XHTML is simply an XML-ized version of HTML. Whereas HTML is at least theoretically built on top of SGML, XHTML is built on top of XML. XML is a much simpler, clearer spec than SGML. Therefore, XHTML is a simpler, clearer version of HTML. However, like a gun, a lot depends on whether you’re facing its front or rear end.
XHTML makes life harder for document authors in exchange for making life easier for document consumers. Whereas HTML is forgiving, XHTML is not. In HTML, nothing too serious happens if you omit an end-tag or leave off a quote here or there. Some extra text may be marked in boldface or be improperly indented. At worst, a few words here or there may vanish. However, most of the page will still display. This forgiving nature gives HTML a very shallow learning curve. Although you can make mistakes when writing HTML, nothing horrible happens to you if you do.
By contrast, XHTML is much stricter. A trivial mistake such as a missing quote or an omitted end-tag that a browser would silently recover from in HTML becomes a four-alarm, drop-everything, sirens-blaring emergency in XHTML. One little, tiny error in an XHTML document, and the browser will throw up its hands and refuse to display the page, as shown in Figure 1.2. This makes writing XHTML pages harder, especially if you’re using a plain text editor. Like writing a computer program, one syntax error breaks everything. There is no leeway, and no margin for error.

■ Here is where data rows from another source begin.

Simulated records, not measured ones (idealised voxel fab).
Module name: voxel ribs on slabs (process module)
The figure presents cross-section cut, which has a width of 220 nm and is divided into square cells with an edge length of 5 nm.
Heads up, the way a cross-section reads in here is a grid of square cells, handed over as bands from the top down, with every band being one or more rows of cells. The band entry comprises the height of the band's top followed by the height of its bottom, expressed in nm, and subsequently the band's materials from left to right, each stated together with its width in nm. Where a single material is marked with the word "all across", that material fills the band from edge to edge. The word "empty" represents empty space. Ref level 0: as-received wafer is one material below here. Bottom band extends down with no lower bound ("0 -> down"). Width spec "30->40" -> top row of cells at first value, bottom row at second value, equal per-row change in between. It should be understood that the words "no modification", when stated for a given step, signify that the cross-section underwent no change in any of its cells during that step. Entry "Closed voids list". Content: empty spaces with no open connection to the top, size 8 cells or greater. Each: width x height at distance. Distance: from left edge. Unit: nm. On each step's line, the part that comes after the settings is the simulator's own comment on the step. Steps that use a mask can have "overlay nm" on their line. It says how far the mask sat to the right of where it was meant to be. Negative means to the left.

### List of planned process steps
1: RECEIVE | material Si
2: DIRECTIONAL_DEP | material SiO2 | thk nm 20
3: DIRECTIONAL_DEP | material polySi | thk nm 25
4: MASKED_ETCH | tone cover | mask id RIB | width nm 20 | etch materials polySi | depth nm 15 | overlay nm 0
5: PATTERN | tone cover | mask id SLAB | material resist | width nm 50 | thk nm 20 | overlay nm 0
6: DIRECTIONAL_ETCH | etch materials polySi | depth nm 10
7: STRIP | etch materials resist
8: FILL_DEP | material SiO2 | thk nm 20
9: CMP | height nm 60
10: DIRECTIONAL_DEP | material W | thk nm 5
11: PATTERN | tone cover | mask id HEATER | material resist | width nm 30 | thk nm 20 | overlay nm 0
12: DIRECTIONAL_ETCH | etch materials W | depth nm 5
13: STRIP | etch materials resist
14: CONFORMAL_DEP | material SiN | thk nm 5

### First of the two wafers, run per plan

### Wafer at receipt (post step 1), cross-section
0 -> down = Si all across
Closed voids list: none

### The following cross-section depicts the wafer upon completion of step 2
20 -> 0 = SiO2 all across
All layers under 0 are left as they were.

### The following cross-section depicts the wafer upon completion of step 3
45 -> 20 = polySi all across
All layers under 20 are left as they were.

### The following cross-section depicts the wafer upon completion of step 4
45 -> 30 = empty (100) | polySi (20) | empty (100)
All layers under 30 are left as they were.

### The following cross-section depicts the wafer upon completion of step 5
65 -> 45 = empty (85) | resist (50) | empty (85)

Figure 1.2: Firefox responding to an error in an XHTML page
Why, then, would anybody choose XHTML? Because the same characteristics that make authoring XHTML a challenge (draconian error handling) make consuming XHTML a walk in the park. Work has been shifted from the browser to the author. A web browser (or anything else that reads the page) doesn’t have to try to make sense out of a confusing mess of tag soup and guess what the page really meant to say. If the page is unclear in any way, the browser is allowed, in fact required, to throw up its hands and refuse to process it. This makes the browser’s job much simpler. A large portion of today’s browsers devote a large chunk of their HTML parsing code simply to correcting errors in pages. With XHTML they don’t have to do that.
Of course, most of us are not browser vendors and are never going to write a browser. What do we gain from XHTML and its draconian error handling? There are several benefits. First of all, though most of us will never write a browser, many of us do write programs that consume web pages. These can be mashups, web spiders, blog aggregators, search engines, authoring tools, and a dozen other things that all need to read web pages. These programs are much easier to write when the data you’re processing is XHTML rather than HTML.
Writing correct XHTML is only even mildly challenging when hand authoring in a text editor. If tools generate your markup, XHTML becomes a no-brainer. Good WYSIWYG HTML editors such as Dreamweaver 8 can (and should) be configured to produce valid XHTML by default. Markup level editors such as BBEdit can also be set to use XHTML rules, though authors will need to be a little more careful here. Many have options to check a document for XHTML validity and can even automatically correct any errors with the click of a button. Make sure you have turned on the necessary preference in your editor of choice. Similarly good CMSs, Wikis, and blog engines can all be told to generate XHTML. If your authoring tool does not support XHTML, by all means get a better tool. In 2008, there’s no excuse for an HTML editor or web publishing system not to support XHTML.
If your site is using a hand-grown templating system, you may have a little more work to do; and you’ll see exactly what you need to do in Chapters 3 and 4. Although the process here is a little more manual, once you’ve made the changes, valid XHTML falls out automatically. Authors entering content through databases or web forms may not need to change their workflow at all, especially if they’re already entering data in a non-HTML format such as markdown or wikitext. The system can make the transition to XHTML transparent and painless.
The third reason to prefer XHTML over HTML is to enable you to incorporate new technologies in your pages in the future. For reasons already elaborated upon, XHTML is a much stronger platform to build on. HTML is great for displaying text and pictures, and it’s not bad for simple forms. However, beyond that the browser becomes primarily a host for other technologies such as Flash, Java, and AJAX. There are many things the browser cannot easily do, such as math and music notation. There are other things that are much harder to do than they should be, such as alerting the user when they type an incorrect value in a form field.
Technologies exist to improve this and more are under development. These include MathML for equations, MusicXML for scores, Scalable Vector Graphics (SVG) for animated pictures, XForms for very powerful client-side applications, and more. All of these start from the foundation of XHTML. None of them operates properly with classic HTML. Refactoring your pages into XHTML will enable you to take advantage of these and other exciting new technologies going forward. In some cases, they’ll let you do things you can’t already do. In other cases, they’ll let you do things you are doing now, but much more quickly and cheaply. Either way, they’re well worth the cost of refactoring to XHTML.